Cheating was widespread. There were no voters lists, so anyone could vote anywhere--and vote multiple times, as several Pakistani journalists did, voting up to eight times at different polling stations just to test the system, and then writing about it in the Pakistani press. Minors under the age of 18 were witnessed voting at several polling places, as were foreign tourists who wanted to vote "just for the fun of it." In some polling places, government workers were seen stamping "yes" on handfuls of ballots and stuffing them in ballot boxes.

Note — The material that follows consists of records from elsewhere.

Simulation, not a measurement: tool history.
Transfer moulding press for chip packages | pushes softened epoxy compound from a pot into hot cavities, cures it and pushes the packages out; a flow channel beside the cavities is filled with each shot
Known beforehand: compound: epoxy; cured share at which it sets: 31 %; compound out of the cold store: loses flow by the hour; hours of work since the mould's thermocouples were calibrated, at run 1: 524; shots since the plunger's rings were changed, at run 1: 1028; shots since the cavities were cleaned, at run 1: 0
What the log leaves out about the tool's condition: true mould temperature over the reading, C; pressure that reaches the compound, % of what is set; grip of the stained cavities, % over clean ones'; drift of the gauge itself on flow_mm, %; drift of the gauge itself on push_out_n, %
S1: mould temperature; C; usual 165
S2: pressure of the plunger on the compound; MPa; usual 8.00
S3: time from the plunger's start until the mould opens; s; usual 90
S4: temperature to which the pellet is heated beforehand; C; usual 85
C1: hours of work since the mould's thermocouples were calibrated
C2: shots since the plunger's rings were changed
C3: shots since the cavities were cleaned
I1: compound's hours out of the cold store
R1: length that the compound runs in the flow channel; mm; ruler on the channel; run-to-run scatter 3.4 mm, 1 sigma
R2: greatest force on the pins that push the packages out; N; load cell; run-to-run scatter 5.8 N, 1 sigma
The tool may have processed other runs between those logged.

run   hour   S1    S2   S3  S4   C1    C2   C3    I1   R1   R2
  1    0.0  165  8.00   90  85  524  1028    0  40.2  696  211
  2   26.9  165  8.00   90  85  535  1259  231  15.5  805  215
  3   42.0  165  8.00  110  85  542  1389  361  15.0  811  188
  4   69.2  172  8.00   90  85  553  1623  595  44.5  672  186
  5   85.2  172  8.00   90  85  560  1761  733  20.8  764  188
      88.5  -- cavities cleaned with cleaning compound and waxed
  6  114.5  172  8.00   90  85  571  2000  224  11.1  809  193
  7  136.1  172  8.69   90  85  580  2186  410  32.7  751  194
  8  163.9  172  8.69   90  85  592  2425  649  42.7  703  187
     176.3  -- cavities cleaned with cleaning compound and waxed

Notably, there were no independent, international observers for this referendum. It should be a priority to send election observers to a country suffering under a military dictatorship, but Pakistan is a US ally, so the observers stayed home. (Not that George Bush & Co., having benefitted from a Supreme Court-sanctioned coup, actually support fair elections.)

Meanwhile, a democratically elected official--Yasser Arafat--was finally released from his besieged headquarters in Ramallah. The US press was full of scorn, implying that Arafat is a criminal who should never be allowed to go free. Such articles never make clear that Arafat is not really free. He can move around the West Bank, but if he leaves the West Bank, he will not be allowed back, as Sharon has affirmed. Further, Arafat's first act was to spend three hours under heavy security touring the damaged city of Ramallah before heading back into his bombed-out headquarters. He obviously is not free to leave even Ramallah for fear of assassination--a reasonable fear on his part, as both Ariel Sharon and George Bush have said that they're tired of negotiating with Arafat and want to seek a replacement.

The untold story is that Yasser Arafat gained his limited freedom at the expense of the UN investigation into the massacre at the Jenin refugee camp. The UN team was poised for more than a week to go to Israel, but was blocked by the Israeli government. Israeli Communications Minister, Reuven Rivlin, told reporters the following: "Rivlin said Bush held three separate conversations with Sharon on Saturday about the Ramallah plan. Rivlin said that not to agree to the plan would leave Israel `to face the need to fight the [UN investigative] committee when the Americans would be angry with us.'" ("Deal may free Arafat," Susan Sevareid, Associated Press, reprinted in the Seattle P-I, 4/29/02, A1.)

So Israel and the US brokered a trade-off. In the face of Israeli refusal, last week UN Secretary General Kofi Annan was forced to disband the investigative committee. There will be no UN investigation of what happened at Jenin--only the cursory attempts by human rights groups like Amnesty International and Human Rights Watch to publish some of their concerns about it. Last week Human Rights Watch threw up its hands and said it had no information of massacres at Jenin (most of the rubble hasn't yet been sifted for the dead and likely won't be for months). HRW said, however, that it appears Israeli forces committed war crimes, including targeting civilians and civilian infrastructure, and using human shields. Without a UN team to investigate and confirm this, however, it will remain an allegation and not an actual crime, and there will be no sanctions against the Israeli government.

The Palestinians feel that, once again, they have been abandoned by the world. They also know that Yasser Arafat has benefited at the expense of the residents of Jenin. His credibility will be damaged at a time when homeless Palestinians will be seeking some way to get redress for what happened at Jenin. Militant groups, including Hamas, will surely benefit.